Defendants filed a response (ECF No. 28) to Plaintiff’s motion, arguing that Plaintiff is not entitled to a TRO. Resp. to Mot. for TRO 2-4, ECF No. 28. They note that the parties have engaged in extensive discovery concerning Plaintiff’s claims and that neither Plaintiff’s dissatisfaction with Defendants’ discovery responses nor his disagreement with their claims in their answer are bases for a TRO. Id. at 3-4. The Court agrees. Even assuming Plaintiff has shown that he will suffer an injury, he has not satisfied the remaining factors for a TRO. His request for an order for Defendants to provide him unique meals would directly contradict the long-standing principle that prison administrators should be given “wide-ranging deference in the adoption and execution of policies and practices that in their judgment are needed to preserve internal order and discipline and to maintain institutional security.” Bell v. Wolfish, 441 U.S. 520, 547 (1979).
Moreover, to the extent Plaintiff requests an order for Defendants to provide him unique meals, he seeks the same relief in his complaint, and “[t]he possibility that adequate compensatory or other corrective relief will be available at a later date, in the ordinary course of litigation, weighs heavily against a claim of irreparable harm.” Sampson v. Murray, 415 U.S. 61, 90 (1974) (internal quotations and citations omitted). Although Plaintiff certainly disagrees with Defendants’ characterization of their defenses in their answer, as the Court previously recognized in denying Plaintiff’s first motion for TRO, “the facts in this case have not yet been sufficiently developed to conclude that there is a substantial likelihood that Plaintiff will ultimately prevail on the merits of his claims.” Plaintiff’s disagreements with discovery responses and Defendants’ asserted defenses are insufficient to change this conclusion. The Court RECOMMENDS that Plaintiff’s second motion for TRO be DENIED.

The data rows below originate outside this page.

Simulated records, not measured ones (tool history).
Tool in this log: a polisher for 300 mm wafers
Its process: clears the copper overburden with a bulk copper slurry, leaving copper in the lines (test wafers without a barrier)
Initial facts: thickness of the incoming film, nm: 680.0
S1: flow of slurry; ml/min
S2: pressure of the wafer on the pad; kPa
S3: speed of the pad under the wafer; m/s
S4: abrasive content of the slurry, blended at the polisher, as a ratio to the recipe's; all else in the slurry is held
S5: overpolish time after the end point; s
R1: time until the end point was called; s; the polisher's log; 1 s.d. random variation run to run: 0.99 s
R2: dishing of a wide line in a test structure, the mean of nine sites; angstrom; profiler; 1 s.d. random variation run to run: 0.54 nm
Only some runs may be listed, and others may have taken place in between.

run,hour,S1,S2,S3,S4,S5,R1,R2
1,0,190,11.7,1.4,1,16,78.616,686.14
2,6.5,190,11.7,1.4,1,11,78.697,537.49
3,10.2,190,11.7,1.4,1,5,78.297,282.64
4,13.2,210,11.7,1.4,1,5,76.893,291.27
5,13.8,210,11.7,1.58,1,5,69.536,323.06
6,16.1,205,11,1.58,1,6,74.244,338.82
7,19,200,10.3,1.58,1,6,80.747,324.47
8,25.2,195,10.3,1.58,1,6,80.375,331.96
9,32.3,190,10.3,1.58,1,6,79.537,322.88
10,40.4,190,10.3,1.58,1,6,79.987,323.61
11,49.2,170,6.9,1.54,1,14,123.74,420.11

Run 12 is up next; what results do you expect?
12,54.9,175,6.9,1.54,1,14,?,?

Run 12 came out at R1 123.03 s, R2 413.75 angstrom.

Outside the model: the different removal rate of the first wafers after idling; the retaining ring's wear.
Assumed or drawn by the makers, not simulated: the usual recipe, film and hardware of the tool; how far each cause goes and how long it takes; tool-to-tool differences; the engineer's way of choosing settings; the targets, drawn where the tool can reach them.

II. Plaintiff’s Motion to Compel and Motions for Extension of Time
The Court received Plaintiff’s motion to compel (ECF No. 27) on November 5, 2020. He requests that the Court order Defendants to adequately respond to his requests for production and interrogatories. Mot. to Compel 1-5, ECF No. 27. Plaintiff’s motion primarily concerns his requests for copies of (1) the Georgia Department of Corrections (“GDC”) master menu for all meals provided to him between 2005 and the present, (2) the GDC menu for inmates participating in NOI fasts, and (3) recipes and details for food items included in GDC’s menu options. Id. at 2-4.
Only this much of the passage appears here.